Rich Harbour was born in 1943 in Seal Beach, California.  He started surfing at the age of 16 after receiving a surfboard for a birthday gift.  Just a couple of months later, it was stolen out of his garage, leaving Rich without a board or the money to buy a new one. Taking the initiative, Harbour scrounged up a blank, sawed it in half lengthwise, glued in a redwood stringer and created the first Harbour surfboard. 

Before long, word got out in the Seal Beach area about the boards Rich was making, and in 1962 he dropped out of college to open Harbour Surfboards.  As demand grew, Rich recruited some great craftsmen to help produce his boards.  He also assembled one of the most formidable surf teams on the West Coast, which included such notable surfers as Jock Sutherland, Mark Martinson, Steve Bigler and Rich Chew.

The Harbour Surfboards shop was home to some of the best selling models of the ‘60s, including the Banana, the Cheater and the renowned Trestles Special. All of these boards remain highly collectible.
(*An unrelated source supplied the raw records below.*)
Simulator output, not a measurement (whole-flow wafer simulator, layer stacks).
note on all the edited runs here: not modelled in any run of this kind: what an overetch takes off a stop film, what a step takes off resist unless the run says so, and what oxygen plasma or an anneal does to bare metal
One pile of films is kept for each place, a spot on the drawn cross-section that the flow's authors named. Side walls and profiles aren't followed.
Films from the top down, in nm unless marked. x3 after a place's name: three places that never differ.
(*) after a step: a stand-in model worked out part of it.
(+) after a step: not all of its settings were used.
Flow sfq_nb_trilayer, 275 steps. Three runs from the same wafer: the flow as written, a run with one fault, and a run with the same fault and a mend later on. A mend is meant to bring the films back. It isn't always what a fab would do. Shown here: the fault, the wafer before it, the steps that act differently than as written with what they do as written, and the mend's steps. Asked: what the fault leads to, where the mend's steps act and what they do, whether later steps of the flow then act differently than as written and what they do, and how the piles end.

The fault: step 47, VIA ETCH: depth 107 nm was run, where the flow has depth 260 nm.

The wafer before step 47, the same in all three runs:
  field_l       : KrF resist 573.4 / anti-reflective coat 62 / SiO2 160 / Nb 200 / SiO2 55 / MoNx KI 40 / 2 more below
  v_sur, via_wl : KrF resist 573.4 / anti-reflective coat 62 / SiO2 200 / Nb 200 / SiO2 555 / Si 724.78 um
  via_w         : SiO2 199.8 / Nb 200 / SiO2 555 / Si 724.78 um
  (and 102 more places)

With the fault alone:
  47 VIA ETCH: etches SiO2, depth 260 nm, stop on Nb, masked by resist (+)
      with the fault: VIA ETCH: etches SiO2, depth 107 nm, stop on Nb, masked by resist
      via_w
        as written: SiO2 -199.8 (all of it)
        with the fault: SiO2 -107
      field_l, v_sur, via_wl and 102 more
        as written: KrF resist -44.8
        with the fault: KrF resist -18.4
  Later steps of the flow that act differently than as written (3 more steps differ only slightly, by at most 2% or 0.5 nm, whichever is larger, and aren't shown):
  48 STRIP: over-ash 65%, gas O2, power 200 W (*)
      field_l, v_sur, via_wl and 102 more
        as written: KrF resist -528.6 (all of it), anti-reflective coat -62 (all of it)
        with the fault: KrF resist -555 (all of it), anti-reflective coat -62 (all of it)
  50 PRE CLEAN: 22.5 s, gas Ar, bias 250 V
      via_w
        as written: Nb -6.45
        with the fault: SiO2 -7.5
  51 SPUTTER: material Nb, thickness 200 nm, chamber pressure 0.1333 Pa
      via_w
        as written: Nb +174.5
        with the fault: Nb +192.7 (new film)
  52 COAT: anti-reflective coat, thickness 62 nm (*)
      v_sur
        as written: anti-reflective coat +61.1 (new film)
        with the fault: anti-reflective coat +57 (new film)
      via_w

As the ‘60’s drew to an end and the shortboard revolution took hold, Rich enlisted the help of Robert August to create fresh, new shapes.  Always experimenting with rail contours and templates, Harbour continued to provide surfers across the U.S. with up-to-date surfboard designs. Utilizing his skills as a precision craftsman, he began to build laminated wooden skateboards during the skateboard resurgence of the mid-70’s.  He built boards for a number of companies, but ultimately decided to leave that side of the industry and stay focused on surfboards.

Throughout the 90’s and early 2000’s, Harbour built new models to ride the longboard resurgence that was sweeping the world of surfing at the time. The Nineteen, The San-o, and The Classic were just a few of the boards he introduced during the period.  In 2019, after nearly 60 years of shaping surfboards (more than 32,000 of them, according to Surfer Magazine) and after weathering the many changes to the surf industry, he created his final masterpiece.  After health issues took their toll, Rich Harbour died at his Seal Beach home; it was Sunday, July 11, 2021.  He will be remembered as an understated, highly respected craftsman and mentor to so many.